The 2022 plan, tabled in Parliament this summer, sets the park's direction for the next decade. It includes dealing with climate change and invasive species and considers ways to strengthen Indigenous relationships and connect with Canadians.

The Kenow Wildfire, however, led to a major change from the previous plan. The fire burned more than 19,000 hectares — approximately 39 per cent — of the mountainous park in September 2017 and damaged many popular picnic areas, campgrounds and hiking trails.

"We've been pretty fortunate," Parks Canada's Locke Marshall, who's the superintendent in Waterton, said in a recent interview. "We've had a lot of support from the federal government."

Marshall said some of the damaged infrastructure was already being replaced before the fire, but other areas required a complete rebuild.

"There's been a lot of work that has been done," he said. "Initially, when the fire went through, our parkways were not available, so we had to work on them to get them ready to go.

"We lost our visitor centre, but we were already in plans to build a new one. Many of our picnic areas got damaged. We've done a lot of work on our trails."

Some areas, such as roads and bridges around Red Rock Canyon, are still being rebuilt and the Crandell Mountain campground is still under construction, he said.

Mike Flannigan, a professor of wildland fire at Thompson Rivers University in B.C. and Canada Wildfire's scientific director, said the fire also affected a lot of the park's natural landscape.

"It burned a good chunk of the park with high-intensity severity," he said. "The effect on the vegetation and the soil was severe because it was hot and dry."

Flannigan said he's interested to learn more about how the ecosystem has recovered in the park in the five years since the fire.

"I'm hoping Waterton uses this as an educational opportunity to inform the public about fires and regeneration and biodiversity and wildlife," he said, noting there can be positive changes.

Marshall said Parks Canada has learned a lot and will continue to learn from the wildfire through various research projects.

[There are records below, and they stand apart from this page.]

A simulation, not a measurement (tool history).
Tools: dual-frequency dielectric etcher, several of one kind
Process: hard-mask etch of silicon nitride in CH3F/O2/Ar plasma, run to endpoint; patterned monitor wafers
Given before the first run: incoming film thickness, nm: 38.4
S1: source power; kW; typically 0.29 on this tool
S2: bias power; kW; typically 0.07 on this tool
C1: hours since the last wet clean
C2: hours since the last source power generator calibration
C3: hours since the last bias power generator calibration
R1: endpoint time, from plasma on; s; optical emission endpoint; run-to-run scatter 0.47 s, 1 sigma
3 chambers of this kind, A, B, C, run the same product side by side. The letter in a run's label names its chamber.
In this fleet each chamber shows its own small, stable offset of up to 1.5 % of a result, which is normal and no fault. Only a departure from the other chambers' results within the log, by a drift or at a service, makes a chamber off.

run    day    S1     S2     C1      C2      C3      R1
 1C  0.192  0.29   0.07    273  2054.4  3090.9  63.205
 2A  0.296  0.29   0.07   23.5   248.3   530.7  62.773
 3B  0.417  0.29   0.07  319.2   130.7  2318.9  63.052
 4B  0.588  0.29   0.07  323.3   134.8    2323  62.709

"This has probably been an opportunity that we really haven't seen in the past — and that's just to see what the effects of a widespread fire, a fairly intense fire, has on a landscape and how the landscape itself recovers from it," he said. "And also how that recovery may be affected by changes to the climate that we've seen in the last several decades.

"So, it's a really good opportunity for science."

The research, he said, could take decades to complete. He noted there's already some visible changes in the forests.

"There has been a bit of a transformation," he said. "A lot of the forests were predominantly conifers — pine, spruce, Douglas fir. In some places … we're seeing more aspen trees, shrubs and in some places ... because of a drier, warmer climate, we may see areas that were once forested will be open meadows now.

"There's definitely a change in the landscape."

The plan notes the fire also revealed more than 70 new archeological sites and expanded 170 known sites in the area that burned.

"It was a really good opportunity for some of that archeological work to be done," Marshall said.

"We've been able to involve our nearby Indigenous communities, in particular members of the Blackfoot Confederacy — the Kainai and Piikani — in looking at that landscape and seeing it in the context of their traditional knowledge of the use of the place."

Marshall said they continue to work with the communities to document the sites, which the plan suggests will be complete by 2025.

Overall, he said, the new management plan shows the agency's ongoing commitment to protecting the park.

"It deals with the fire," said Marshall, "but it also deals with our day-to-day operations related to visitation and how we manage the ecological and cultural integrity of the place."